Google has been working on ways to make differential privacy more accessible and usable, and on Friday, Data Privacy Day, announced a milestone for its differential privacy framework.
The framework will allow any Python developer to process data with differential privacy -- defined as a system for publicly sharing information about a dataset by describing the patterns of groups in the dataset.
Google worked on the development for more than a year in partnership with OpenMined, an organization of open-source developers.
Its differential privacy library previously was available in three programming languages. Now it’s also available in Python.
The move givesmillions more developers, researchers, and companies can build applications with privacy technology, enabling them to gain insights and observe trends from their datasets while protecting and respecting the privacy of individuals, according to Miguel Guevara, product manager of privacy and data protection officer at Google.

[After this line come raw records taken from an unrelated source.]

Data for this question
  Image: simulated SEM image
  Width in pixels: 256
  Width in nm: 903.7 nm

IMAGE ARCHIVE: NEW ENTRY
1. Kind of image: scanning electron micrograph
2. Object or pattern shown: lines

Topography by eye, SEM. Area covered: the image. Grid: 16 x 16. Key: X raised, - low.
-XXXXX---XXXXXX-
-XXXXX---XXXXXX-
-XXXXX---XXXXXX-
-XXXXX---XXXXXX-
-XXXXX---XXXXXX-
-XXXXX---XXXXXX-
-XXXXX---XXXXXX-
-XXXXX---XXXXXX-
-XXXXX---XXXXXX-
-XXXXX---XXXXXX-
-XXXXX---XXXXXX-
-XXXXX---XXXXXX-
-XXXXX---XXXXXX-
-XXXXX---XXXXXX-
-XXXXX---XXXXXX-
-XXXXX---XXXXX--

“The library is unique as it can be used with Spark and Beam frameworks, two of the leading engines for large data processing, yielding more flexibility in its usage and implementation,” he wrote in a post.
Companies have already begun experimenting with new projects, such as showing a site’s most visited webpages on a per country basis in an aggregate and anonymized way.
Google has also released a differential privacy tool that enables users to visualize and better tune the parameters used to produce differentially private information.
A paper published today shows how sharing the techniques can efficiently scale differential privacy, which has become a standard for private data analysis, to datasets of a petabyte or more.
Along with the Differential Privacy Framework, Google created Plume, a system built to address various challenges. The paper describes several, sometimes subtle, implementation issues and offer practical solutions that, together, make an industrial-scale system for differentially private data analysis possible.
Plume is currently at Google and is routinely used to process datasets with trillions of records.